Thursday, 15 November 2018

Dance wows Mann’s audience

A NOT so summery late afternoon at Wormsley, with grey clouds gathering unsettlingly in the distance,

A NOT so summery late afternoon at Wormsley, with grey clouds gathering unsettlingly in the distance, was as nothing compared with the extreme discomfiture of writer Gustav von Aschenbach, who, seeking inspiration in the sunny south, falls prey to the fetid sickliness of midsummer Venice and a fatal attraction to the young Polish boy Tadzio.

Such is the theme of Death in Venice, Thomas Mann’s novella, which Benjamin Britten captures so poignantly in his opera.

First-night expectations at Garsington were high, especially given the presence on the podium of Steuart Bedford, who conducted the very first performance in 1973 after a lifelong association with Britten.

The production also benefited from the experience of Paul Curran, veteran director of Britten operas, and his deep acquaintance with Thomas Mann’s novella.

The third success factor was the introduction of dance, with choreography provided by Andreas Heise. It sounds, and was, riveting. Tenor Paul Nilon as Aschenbach held centre-stage in a tour de force of memory and pitch, ably supported by baritone William Dazeley in several different roles.



Aschenbach’s gradual fall from grace was presaged constantly as he encountered one symbol of decadence after another — each introduced with consummate timing.

The costumes were totally in keeping with the period, while Kevin Knight’s set design, with lighting by Bruno Poet, was simplistically brilliant, whether as the deck of a boat transporting Aschenbach to Venice, the piazza, or the lido where Aschenbach first spies Tadzio.

And the use of huge stage-wide net curtains was a master stroke, enabling dreams, the subconscious and the fantastic to be depicted incredibly effectively — as well as representing the water around the gondolier.

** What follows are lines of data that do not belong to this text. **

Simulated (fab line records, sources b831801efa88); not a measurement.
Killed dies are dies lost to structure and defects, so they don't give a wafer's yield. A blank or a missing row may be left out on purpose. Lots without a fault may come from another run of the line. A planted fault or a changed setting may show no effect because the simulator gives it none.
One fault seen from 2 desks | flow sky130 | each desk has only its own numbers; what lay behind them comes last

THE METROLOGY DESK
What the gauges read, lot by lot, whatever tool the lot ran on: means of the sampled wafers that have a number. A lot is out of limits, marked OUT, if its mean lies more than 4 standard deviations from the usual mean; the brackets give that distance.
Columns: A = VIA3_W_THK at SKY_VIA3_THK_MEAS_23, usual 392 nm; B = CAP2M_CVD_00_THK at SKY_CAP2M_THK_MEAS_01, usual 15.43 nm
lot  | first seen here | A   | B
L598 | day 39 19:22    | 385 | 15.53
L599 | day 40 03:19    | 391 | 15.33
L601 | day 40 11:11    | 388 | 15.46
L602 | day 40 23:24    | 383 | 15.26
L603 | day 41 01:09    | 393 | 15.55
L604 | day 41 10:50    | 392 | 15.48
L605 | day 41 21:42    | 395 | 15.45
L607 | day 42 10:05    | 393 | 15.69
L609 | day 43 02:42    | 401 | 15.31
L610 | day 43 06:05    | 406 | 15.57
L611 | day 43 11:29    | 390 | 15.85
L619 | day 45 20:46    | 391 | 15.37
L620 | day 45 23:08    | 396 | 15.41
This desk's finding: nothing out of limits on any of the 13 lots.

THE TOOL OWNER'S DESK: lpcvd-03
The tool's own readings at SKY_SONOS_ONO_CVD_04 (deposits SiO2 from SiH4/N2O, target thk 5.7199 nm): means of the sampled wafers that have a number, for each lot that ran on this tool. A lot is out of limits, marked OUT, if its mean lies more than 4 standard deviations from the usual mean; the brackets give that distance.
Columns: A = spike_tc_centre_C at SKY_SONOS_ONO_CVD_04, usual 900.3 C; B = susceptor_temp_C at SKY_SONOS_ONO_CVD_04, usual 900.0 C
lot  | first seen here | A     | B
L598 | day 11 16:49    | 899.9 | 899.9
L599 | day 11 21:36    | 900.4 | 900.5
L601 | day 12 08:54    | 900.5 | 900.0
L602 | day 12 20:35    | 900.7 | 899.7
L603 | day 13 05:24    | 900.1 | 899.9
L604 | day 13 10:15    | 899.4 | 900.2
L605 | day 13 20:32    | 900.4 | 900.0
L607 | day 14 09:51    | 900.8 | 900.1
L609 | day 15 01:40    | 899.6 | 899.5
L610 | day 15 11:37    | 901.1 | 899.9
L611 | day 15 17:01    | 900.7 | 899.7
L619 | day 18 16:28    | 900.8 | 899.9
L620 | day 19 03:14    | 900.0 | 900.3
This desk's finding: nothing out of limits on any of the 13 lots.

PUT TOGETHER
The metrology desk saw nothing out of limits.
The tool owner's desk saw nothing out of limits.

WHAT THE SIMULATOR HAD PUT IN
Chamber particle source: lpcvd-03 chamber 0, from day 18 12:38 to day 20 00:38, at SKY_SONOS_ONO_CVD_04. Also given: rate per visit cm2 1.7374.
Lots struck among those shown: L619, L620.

Everything mirrors the intense symbolism that pervades the plot. The arcane weirdness and inevitability of the unfolding tragedy is further accentuated by Britten’s novel orchestration, including five percussion and three unusual orchestral instruments — xylophone, vibraphone and glockenspiel — all used to great effect to create an ominously dark texture.

Heise’s dance routines were both spectacular and often unashamedly erotic, and the audience loved them.

As Paul Curran explains: “The boy never speaks. How do you represent that on stage? The use of dance is genius, but it is also quite obvious, because it becomes a much more sensual and erotic experience for Aschenbach to be both attracted to and distanced from... there’s always this separation, and that distance is fascinating.”